For some, the tough meat solution is as simple as learning how to slice it both before and after it’s cooked. For those folks who insist on cooking their game meats until they are grey, tough and chewy…well, keep the Crock Pot on the counter and use it often.
How you slice any hunk of meat can make a big difference at the dinner table. You’ve heard about slicing meat “across the grain.” If you haven’t heard, then you’re probably just not paying attention. Take a close look at a piece of meat, the bigger the better. Notice that the muscle fibers run parallel to each other in long bundles or strands.
Much like a board, there’s a definite direction that those muscle fibers run. Depending on the cut of meat, the fibers may be more or less defined. The more tender cuts like tenderloins and backstraps have muscle fibers that are finer. The tougher cuts, the ones that do more work (or at least they did while the animal was still avoiding people like yourself), are more obvious. It is important that you understand that slicing a hunk of meat out of a venison hindquarter across the grain will make for a much more tender piece of meat. Slice it with grain and the same piece of meat will be much more chewy. I know. It’s crazy.
Before you start hacking away at a grilled venison loin, duck breast or even a wild turkey breast, take a couple of seconds to determine which way the grain runs. Note that on some meats, like tri-tip sirloins, that the direction of the grain changes from the short, stubby end to the longer end. Cutting across the grain means that you cut through the muscle fibers, creating a much more tender slice of meat in your mouth. Try this. Take any meat, preferably cooked to about 130 degrees for medium-rare, and take a couple of slices both with and across the grain of the meat. Try pulling the meat apart with your fingers. You can’t help but notice that the slices cut across the grain pull apart much easier than the ones cut with the grain.
The next time you have the good luck to have a whole venison loin (backstrap) on your cutting board, notice how the grain of the muscle actually runs at an angle that is neither parallel nor perpendicular to the length of the loin. If you or your processor has already chopped your loin into small butterflied portions, you should seriously consider not doing that anymore. More on that at a later date. Before I serve a cooked loin, I will slice it into 3 or 4-inch wide chunks along the grain and then slice it thinly across the grain and arrange the slices on plates or a platter.

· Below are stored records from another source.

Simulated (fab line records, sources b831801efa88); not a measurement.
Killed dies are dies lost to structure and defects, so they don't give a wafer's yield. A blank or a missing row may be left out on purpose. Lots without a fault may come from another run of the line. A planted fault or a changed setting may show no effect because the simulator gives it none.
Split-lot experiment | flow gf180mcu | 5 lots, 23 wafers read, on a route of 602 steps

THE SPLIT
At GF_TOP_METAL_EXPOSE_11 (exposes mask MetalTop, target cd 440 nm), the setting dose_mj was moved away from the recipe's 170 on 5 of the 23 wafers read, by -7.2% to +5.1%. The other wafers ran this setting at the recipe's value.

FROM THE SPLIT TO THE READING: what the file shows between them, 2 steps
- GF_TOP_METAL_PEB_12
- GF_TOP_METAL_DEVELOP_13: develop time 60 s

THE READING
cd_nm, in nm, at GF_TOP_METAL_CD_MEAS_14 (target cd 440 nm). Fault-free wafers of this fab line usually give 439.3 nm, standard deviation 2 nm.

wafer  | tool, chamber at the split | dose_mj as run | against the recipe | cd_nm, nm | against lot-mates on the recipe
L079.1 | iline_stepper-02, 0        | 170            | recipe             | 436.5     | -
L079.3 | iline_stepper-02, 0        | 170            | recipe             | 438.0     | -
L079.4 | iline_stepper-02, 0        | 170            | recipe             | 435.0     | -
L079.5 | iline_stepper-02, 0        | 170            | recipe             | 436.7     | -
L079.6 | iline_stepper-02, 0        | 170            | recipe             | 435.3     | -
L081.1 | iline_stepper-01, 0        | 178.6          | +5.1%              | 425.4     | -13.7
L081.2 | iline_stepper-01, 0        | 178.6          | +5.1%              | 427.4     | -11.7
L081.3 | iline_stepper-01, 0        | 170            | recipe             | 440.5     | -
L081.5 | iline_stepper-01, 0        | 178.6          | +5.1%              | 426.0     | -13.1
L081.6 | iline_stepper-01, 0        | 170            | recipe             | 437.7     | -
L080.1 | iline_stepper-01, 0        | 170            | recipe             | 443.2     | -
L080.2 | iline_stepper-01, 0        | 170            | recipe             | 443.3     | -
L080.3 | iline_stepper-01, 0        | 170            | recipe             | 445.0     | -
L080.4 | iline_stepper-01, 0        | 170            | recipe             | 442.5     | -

Once sliced properly, you should see the grain of the sliced meat running from top to bottom rather than from end to end lengthwise. It may turn out that some of the meat you thought was tough was much more tender once you sliced it thinly across the grain. Keep that in mind when preparing meat for stir-frys as well. The meat only quick-cooks for a minute or two. It’s much more tender to the bite if it’s first sliced thinly across the grain. Same goes with jerky. Across the grain – tender. With the grain – you’re jerky will last longer.